Campaign 1: Local/Scaled Campaign

Container: CONTENT SCALING OLIVER TEST 3
Campaign ID: C000000551
Campaign Name: CONTENT_SCALING_OLI_JV_LA_DE_NUT_0000551
Global Campaign Reference: C000000068  ← Points to the global master!

Campaign 2: Global Master Campaign

Container: NUTELLA PLANT-BASED LAUNCH
Campaign ID: C000000068  ← This is the global master!
Campaign Name: GL_FY25_NUT_30_NUTELLA_PLANT_00068
Global Campaign Reference: (empty/not set)

Understanding the Relationship

  1. Campaign C000000551 is a local/scaled campaign
  2. Its Global Campaign Reference field contains C000000068
  3. Campaign C000000068 is the global master campaign
  4. Therefore: When downloading an asset from C000000551, store C000000068 as the global_master_campaign_id

Database Storage Recommendation

When storing asset metadata in your database:

def process_asset_for_database(json_data):
    """Process asset JSON and prepare database record"""

    # Extract basic asset info
    asset_id = json_data.get('asset_id')
    asset_name = json_data.get('name')

    # Extract Global/Local status
    global_local_status = get_asset_global_local_status(json_data)

    # Extract campaign info
    campaigns = extract_campaign_info(json_data)

    # Extract folder paths
    folder_paths = extract_folder_paths(json_data)

    # Determine the global master campaign
    global_master_campaign_id = None
    local_campaign_id = None

    for campaign in campaigns:
        if campaign['global_campaign_reference']:
            # This is a local campaign pointing to a global master
            local_campaign_id = campaign['campaign_id']
            global_master_campaign_id = campaign['global_campaign_reference']
        elif not global_master_campaign_id:
            # This might be the global master itself
            # (only set if we haven't found a reference yet)
            if global_master_campaign_id is None:
                global_master_campaign_id = campaign['campaign_id']

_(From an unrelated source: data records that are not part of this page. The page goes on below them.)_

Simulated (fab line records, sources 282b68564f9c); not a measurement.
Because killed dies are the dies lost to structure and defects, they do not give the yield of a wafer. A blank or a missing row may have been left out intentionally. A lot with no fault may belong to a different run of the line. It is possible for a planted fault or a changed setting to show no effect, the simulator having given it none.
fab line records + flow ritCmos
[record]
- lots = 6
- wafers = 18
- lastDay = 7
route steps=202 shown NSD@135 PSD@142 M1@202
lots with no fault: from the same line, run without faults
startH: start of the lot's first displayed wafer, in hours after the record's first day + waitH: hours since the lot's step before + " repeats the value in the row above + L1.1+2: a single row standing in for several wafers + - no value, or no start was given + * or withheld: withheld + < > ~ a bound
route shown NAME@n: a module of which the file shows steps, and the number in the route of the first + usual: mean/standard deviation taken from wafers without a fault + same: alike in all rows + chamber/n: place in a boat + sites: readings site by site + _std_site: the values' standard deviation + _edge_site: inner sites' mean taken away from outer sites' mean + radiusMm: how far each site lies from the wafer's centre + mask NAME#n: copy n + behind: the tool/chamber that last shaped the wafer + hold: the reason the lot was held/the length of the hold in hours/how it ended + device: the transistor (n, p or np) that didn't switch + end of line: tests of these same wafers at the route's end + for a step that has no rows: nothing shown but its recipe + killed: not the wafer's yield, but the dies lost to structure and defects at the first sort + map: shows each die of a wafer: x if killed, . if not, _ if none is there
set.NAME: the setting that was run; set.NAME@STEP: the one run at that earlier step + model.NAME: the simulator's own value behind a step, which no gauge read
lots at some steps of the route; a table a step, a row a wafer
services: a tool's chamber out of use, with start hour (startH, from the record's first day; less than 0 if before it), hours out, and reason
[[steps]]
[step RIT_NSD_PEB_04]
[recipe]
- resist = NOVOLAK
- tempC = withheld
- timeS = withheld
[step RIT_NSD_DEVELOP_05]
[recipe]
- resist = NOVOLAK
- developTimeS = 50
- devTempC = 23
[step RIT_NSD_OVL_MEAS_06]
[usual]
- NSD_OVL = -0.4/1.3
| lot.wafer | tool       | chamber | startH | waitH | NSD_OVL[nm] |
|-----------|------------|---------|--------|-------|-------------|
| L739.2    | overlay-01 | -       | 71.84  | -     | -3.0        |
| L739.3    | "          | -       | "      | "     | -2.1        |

    # Prepare database record
    db_record = {
        'asset_id': asset_id,
        'asset_name': asset_name,
        'global_local_status': global_local_status,
        'local_campaign_id': local_campaign_id,
        'global_master_campaign_id': global_master_campaign_id,  # KEY FIELD!
        'folder_paths': [path['full_path'] for path in folder_paths],
        'campaigns': campaigns  # Store full campaign details as JSON
    }

    return db_record

Database Schema Suggestion

CREATE TABLE dam_assets (
    id SERIAL PRIMARY KEY,
    asset_id VARCHAR(255) UNIQUE NOT NULL,
    asset_name VARCHAR(500),
    global_local_status VARCHAR(20), -- 'GLOBAL' or 'LOCAL'

    -- Campaign tracking
    local_campaign_id VARCHAR(50),  -- The immediate campaign this asset belongs to
    global_master_campaign_id VARCHAR(50),  -- The global master campaign (KEY!)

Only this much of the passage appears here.